EDITOR’S SUMMARY

Large organizations relying heavily on knowledge work require effective capture and reuse of information, enabled through consistent use of standardized enterprise content metadata. The Jet Propulsion Laboratory (JPL) has undertaken a standardization effort, building an internal content schema based on established metadata field standards that are content- and application-agnostic but locally customizable for application to a broad variety of repositories. The JPL adopted the Dublin Core standard, with its Simple and Qualified properties as well as further refined Custom sub-properties. The JPL Resource Schema serves as an enterprise-wide metadata standard, while specific application profiles state the available fields and field labels for each repository or content management system. The schema’s terms are drawn from two distinct but semantically related vocabularies and linked by an intermediary registry tying granular listings for specific applications to enterprise-level terms. The registry mappings permit the use of both local metadata and higher level or external systems. The effort has demonstrated the importance of consistent application of both granular and general metadata for information capture and revealed important lessons about adopting the Dublin Core standard in a large enterprise setting.

KEYWORDS

metadata
Dublin Core
document schemas
electronic document management systems
information reuse


Practical Application of the Dublin Core Standard for Enterprise Metadata Management

by Camille Mathieu

When information is generated by knowledge workers in an organization, the organization has vested practical and financial interests in maintaining the usability of that information. Once created, such information can be reused many times in an enterprise setting, minimizing redundancies in knowledge work products and increasing the overall efficiency of an organization. However, despite these benefits, knowledge-producing organizations have long struggled to provide workers with a straightforward means of reusing business information and this gap in enterprise knowledge management that can exact significant cost on an organization [1].

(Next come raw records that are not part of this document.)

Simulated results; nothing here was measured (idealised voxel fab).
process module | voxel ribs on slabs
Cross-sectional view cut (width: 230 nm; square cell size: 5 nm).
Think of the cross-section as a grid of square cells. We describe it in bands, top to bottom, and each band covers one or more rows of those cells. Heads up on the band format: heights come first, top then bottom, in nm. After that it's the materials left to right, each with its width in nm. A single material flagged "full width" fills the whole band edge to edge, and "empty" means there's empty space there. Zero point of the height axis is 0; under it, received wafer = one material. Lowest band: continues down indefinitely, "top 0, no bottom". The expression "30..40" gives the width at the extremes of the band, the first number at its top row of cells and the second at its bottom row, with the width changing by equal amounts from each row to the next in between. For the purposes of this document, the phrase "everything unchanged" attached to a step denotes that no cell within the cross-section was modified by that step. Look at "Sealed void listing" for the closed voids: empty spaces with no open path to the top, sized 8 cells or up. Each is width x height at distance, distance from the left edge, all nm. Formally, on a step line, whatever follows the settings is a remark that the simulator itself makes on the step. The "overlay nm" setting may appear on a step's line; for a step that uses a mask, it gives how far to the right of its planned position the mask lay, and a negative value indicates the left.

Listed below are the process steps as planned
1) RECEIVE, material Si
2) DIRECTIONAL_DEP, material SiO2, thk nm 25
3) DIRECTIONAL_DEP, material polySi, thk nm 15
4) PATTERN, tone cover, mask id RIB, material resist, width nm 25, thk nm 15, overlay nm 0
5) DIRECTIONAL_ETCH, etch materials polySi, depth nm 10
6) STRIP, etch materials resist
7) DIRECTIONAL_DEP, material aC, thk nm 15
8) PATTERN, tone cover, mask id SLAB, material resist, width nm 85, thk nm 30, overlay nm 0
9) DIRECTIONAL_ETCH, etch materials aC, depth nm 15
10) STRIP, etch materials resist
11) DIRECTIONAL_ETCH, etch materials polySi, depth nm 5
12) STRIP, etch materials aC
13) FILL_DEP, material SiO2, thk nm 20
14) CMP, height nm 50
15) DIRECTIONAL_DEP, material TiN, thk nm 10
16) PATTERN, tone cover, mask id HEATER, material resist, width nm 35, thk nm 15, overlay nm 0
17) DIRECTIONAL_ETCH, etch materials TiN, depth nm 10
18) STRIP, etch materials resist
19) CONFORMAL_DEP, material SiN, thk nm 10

Problems associated with information capture and reuse are amplified in large organizations, where greater numbers of employees, departments and content repositories allow for the nearly unlimited siloization of enterprise knowledge. The Jet Propulsion Laboratory (JPL), a NASA research institute managed by Caltech and a leader in robotic planetary exploration, is one such large enterprise with vested interest in effective knowledge management. Most of JPL’s 5,000 employees regularly perform knowledge-work tasks – and utilize hundreds of content repositories and other systems in managing information products. As JPL works to increase the sophistication of its knowledge capture and retrieval environment, one primary area of concern is in the effective management and practical standardization of enterprise content metadata.

 

The Value of Enterprise Metadata

Though the business value of well-managed enterprise metadata is evident in theory, in practice many organizations neglect to consistently apply metadata to their work content because they do not see any immediate benefit in doing so. Further, if the application of metadata to a document or dataset is a laborious process, many knowledge workers may feel that applying metadata to their work products is outside the scope of their current task. Concerns such as these may help explain why recent surveys of enterprise information management practices suggest that about 50% of organizations have no metadata standards in place [2, 3].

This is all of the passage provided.